I changed and headed to the basement, but when I got there it was the usual type of hotel sauna, a little larger perhaps, and currently populated by two Catalonians. The sauna was lackluster, its heat regulated by thermostat to insure nobody died and no fun was had. I picked up enough of the conversation between the Catalonians to learn that Andalusian women are the most beautiful in the world.
After supper with the Swell Season folks I did a little research and found the experience I was looking for: Sauna Kotiharju Oy. It was across town, and apparently the only traditional wood-burning sauna in city limits. It’s been going for 80 years and there were a few descriptions in English that made it look promising. I decided to go the next afternoon before soundcheck.
I suffer from bus-lag, meaning that in the middle of a bus tour the sudden switch from a rolling, rocking cradle bunk to a stationary hotel bed always keeps me awake. I fell asleep for a few hours and then spent the next four in my room asking myself large life questions in the darkness. This morning, however, I dragged myself out of bed, down to breakfast and then, wondering whether it was a good idea to go to a sauna when I was so tired and bed looked so good. I wavered.

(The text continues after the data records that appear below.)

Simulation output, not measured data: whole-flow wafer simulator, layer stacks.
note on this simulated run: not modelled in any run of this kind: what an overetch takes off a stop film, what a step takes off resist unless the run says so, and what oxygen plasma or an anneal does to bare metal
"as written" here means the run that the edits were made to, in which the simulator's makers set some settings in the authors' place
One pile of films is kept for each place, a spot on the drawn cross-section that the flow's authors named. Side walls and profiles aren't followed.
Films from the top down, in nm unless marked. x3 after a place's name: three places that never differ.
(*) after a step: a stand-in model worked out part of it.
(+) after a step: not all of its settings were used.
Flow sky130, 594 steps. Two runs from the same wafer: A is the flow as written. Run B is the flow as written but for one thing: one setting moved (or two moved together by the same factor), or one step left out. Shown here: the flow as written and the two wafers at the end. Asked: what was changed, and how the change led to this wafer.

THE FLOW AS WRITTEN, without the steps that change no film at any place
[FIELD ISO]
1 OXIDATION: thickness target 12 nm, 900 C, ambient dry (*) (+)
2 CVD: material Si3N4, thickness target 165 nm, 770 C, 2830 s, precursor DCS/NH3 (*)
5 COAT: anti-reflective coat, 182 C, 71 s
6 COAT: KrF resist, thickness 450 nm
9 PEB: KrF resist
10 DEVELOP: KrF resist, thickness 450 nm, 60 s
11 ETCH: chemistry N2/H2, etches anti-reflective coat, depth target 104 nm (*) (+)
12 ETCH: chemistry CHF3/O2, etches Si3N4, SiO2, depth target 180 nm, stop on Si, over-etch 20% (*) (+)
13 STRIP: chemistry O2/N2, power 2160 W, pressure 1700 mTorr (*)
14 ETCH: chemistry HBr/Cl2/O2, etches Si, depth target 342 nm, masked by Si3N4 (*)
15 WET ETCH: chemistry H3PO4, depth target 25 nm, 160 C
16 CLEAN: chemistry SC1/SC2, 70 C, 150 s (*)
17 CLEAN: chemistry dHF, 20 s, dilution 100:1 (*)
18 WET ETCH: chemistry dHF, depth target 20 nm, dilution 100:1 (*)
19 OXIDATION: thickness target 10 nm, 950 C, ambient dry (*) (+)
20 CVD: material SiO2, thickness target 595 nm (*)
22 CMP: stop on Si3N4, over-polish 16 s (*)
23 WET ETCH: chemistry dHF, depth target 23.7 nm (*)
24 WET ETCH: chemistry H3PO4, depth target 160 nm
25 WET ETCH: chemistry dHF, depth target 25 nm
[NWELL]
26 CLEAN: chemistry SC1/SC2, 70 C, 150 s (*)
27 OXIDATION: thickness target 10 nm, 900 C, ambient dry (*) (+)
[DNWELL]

But I’m in Helsinki! How could I not go out there? I jumped in a cab and the cab driver whisked me across town through icy streets to the techno beat of a song with the worst lyrics I have ever heard.
So come back
I totally miss you
You can call me
In dreams I see your face
No one else can take your place…
My favorite line was “I totally miss you.”
The taxi driver dropped me at the entrance to Sauna Kotiharju Oy, just as it opened. I told the man behind the desk that it was my first time in a Finnish sauna, and he told me not to worry and just head in…
I’ve come prepared for all eventualities. I have my swim trunks, a tee-shirt, a towel from the hotel and two beers (which I’m told is what one drinks in the locker room between sauna sessions). It turns out the only thing I really needed to bring is the beer and even that is sold behind the counter.
The lockers are wooden and have definitely been here since the sauna opened 80 years ago. Perhaps it’s the Finnish language, which is totally incomprehensible to me, or perhaps it’s the sense that this place is as steeped in tradition as it is in steam, but I have become suddenly bashful and aware that whatever it is I may be doing is probably the wrong thing to do. The only thing to do in such circumstances is to charge ahead and wait for someone to tell you you’re doing it wrong. So I charge ahead, or rather, take off my clothes and step into the darkness of the sauna.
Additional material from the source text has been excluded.